Before we had a piano in the house I would play my grandmother’s piano every chance I got. I’d sit and make things up or play things I’d heard my parents listening to. I remember picking out the beginning of “The Rose” when I was about 5 years old. My mom asked, “How did you learn that?”

“I eared it out,” I said.

My parents listened to a lot of old country music - Hank Williams, Patsy Cline, Emmylou Harris, Waylon Jennings, Willie Nelson - as well as some big band jazz and 60s rock and soft rock such as Creedence Clearwater Revival and James Taylor. But before I could drive we’d listen to current pop/rock in the car in the late 90s and early 00s, and a lot of that rock really turned me on. I continued “earing out” songs on the piano; Billy Joel, Ben Folds, early Coldplay songs, Radiohead. In high school my friends would shout out requests when we found ourselves around a piano, and we’d have sleepover singalongs.
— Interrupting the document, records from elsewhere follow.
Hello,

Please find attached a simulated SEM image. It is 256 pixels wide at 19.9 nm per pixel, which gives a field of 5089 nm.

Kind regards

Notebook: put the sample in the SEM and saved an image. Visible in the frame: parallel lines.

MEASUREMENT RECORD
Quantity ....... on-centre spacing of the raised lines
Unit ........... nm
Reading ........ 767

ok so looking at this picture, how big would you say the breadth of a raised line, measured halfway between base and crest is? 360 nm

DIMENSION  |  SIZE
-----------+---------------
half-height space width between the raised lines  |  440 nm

When I was 18, my daddy died. (He was pretty old, after all.) Three weeks later, I went to college and found myself in a real mental health pickle. I realized fairly quickly that when you’re meeting all new people, the fastest way to make it super awkward is to tell them that you’ve just suffered a personal tragedy. Bonus awkward points for breaking into tears. I became very closed off, isolated and depressed. Luckily I went to school as an acting/musical theater major. I’d auditioned and been accepted to the program at the last minute after falling in love with acting my senior year of high school. I think my freshman year Meisner acting class saved my life by providing an emotional outlet. Still, I struggled.

I started to treasure the practice rooms in the performing arts building. A tiny cubicle-sized soundproof room with a piano in it was heavenly for my current mental state, and I’d go there when I couldn’t sleep and tinker around on the piano. More than a year after my dad’s death I guess I’d processed some of my grief, and one late night in one of those rooms, I scribbled down what I consider to be my first real song on a cocktail napkin.

It wasn’t long before I’d take all my problems to the piano, as I do to this day. These days I’m challenging myself to write the songs that don’t come easily, the songs that don’t come out in one burst. I’m learning to tinker with them until they capture what I want to express.

I always knew I wanted to play and perform onstage, but I didn’t have much to write about until I experienced some real life and real loss. Music was always a part of my childhood home, and I carry that with me. Music itself has become a home to me wherever I am.